The Reserve Bank of India’s Monetary Policy Committee under its new chairman Governor Shaktikanta Das will announce its policy decision on Thursday. The market will keep a close watch on the governor’s statement to see if he is a hawk or a dove. With the majority expecting the MPC to keep rates unchanged, Mint takes a look at the five things that could be on the rate-setting committee’s radar.
1) What will be the MPC’s rate action?
The MPC is expected to keep the policy repo rate on hold due to the persistent fall in inflation and the expansionary budget. A Mint survey of bank treasury heads revealed that the majority expect the RBI to maintain the status quo with a change in stance to neutral. The remaining expect a cut in the repo rate by 25 basis points. This is line with the findings of a Bloomberg survey which showed that 30 of 38 economists expect the RBI to keep the repo rate on hold, while eight expect a 25 bps cut. In the previous policy, former RBI governor Urjit Patel had said that there is a possibility of a rate cut if upside risks do not materialize.
2) Will the MPC revise its inflation target?
Since the last policy in December, consumer price inflation has eased to 2.19%, undershooting the MPC’s projection of 2.7-3.2% for the second half of the current financial year. Core inflation, which excludes volatile items such as food and fuel, has, however, remained stubbornly high at 5.7%. Oil prices have remained unchanged compared with levels seen around the December policy. The MPC could also take note of the expansionary budget and the potential impact of increased rural spending on inflation. The interim budget has proposed a relief package of ₹75,000 crore under which the government will transfer ₹6,000 per year to farmers who own up to 2 hectares of land.
3) What are the growth concerns before the MPC?
Until now, the MPC has remained sanguine about domestic growth prospects. The major driving force for the economy has been the public sector entities, which have outpaced the government in capital expenditure. However, the government is being criticised for spending too much money on revenue expenditure that leaves little money for creation of capital assets. On the global front also, growth is expected to slow down due to trade tensions between the US and China and tighter financial conditions. The International Monetary Fund cut its world economic growth forecast for 2019 and 2020 citing weakness in Europe and some emerging markets. Domestic gross domestic product growth decelerated faster than anticipated in the second quarter (July-September) to 7.1% from 8.2% in the first quarter (April-June).
4) Will the RBI highlight issues related to NBFCs?

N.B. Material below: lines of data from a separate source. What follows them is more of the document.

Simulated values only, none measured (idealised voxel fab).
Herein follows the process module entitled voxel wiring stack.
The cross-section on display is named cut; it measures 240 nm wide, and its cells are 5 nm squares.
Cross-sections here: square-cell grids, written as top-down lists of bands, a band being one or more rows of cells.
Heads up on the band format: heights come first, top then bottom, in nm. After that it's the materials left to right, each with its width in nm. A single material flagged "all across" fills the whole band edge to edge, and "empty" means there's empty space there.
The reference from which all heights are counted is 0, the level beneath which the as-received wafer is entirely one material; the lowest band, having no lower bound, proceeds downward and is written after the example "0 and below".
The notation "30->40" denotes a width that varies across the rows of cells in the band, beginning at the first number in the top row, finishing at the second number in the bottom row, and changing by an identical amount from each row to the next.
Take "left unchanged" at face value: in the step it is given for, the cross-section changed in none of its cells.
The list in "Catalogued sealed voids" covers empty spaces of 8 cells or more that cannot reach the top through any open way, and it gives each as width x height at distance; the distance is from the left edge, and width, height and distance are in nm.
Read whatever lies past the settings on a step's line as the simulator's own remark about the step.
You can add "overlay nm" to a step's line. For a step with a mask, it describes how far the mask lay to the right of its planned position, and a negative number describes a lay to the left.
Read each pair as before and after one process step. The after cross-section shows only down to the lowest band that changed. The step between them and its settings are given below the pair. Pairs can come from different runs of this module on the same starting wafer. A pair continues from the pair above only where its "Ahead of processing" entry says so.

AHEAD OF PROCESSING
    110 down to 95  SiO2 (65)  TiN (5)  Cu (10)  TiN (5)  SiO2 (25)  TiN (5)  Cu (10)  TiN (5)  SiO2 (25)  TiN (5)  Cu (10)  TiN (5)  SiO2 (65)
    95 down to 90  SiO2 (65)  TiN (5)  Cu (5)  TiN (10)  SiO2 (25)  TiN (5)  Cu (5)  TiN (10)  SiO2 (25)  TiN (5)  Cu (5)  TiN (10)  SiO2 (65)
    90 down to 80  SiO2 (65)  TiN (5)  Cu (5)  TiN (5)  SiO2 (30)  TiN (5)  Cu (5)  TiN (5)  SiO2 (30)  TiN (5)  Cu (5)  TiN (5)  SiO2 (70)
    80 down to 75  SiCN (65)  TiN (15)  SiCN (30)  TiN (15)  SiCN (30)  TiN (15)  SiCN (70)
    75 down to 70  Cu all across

Risks to financial stability have increased, with non-banking finance companies in a liquidity crisis following defaults by Infrastructure Leasing and Financial Services. Recent allegations raised by Cobrapost that Dewan Housing Finance Ltd (DHFL) diverted ₹30,000 crore loans could also have a negative impact on the housing finance sector. Credit growth has, therefore, slowed down with NBFCs and HFCs slowing down disbursements. While the liquidity crunch has eased, concerns still remain about the repayment ability of some of these players and their asset liability management.
5) Will the MPC statement flag concerns about the fiscal deficit?
The interim budget pegged the revised fiscal deficit for 2018-19 at 3.4% of GDP, against the initial target of 3.3%. While the slippage is marginal, risks of future slippages cannot be ruled out and may prevent the RBI from cutting rates. The budget raises serious doubts about India’s ability to narrow the deficit to 3% of GDP by 2020-21, which the government has committed to in the Fiscal Responsibility and Budget Management Act. Rating agency Moody’s said the unexpected fiscal profligacy could lead the RBI to contemplate a slower path to monetary easing than warranted.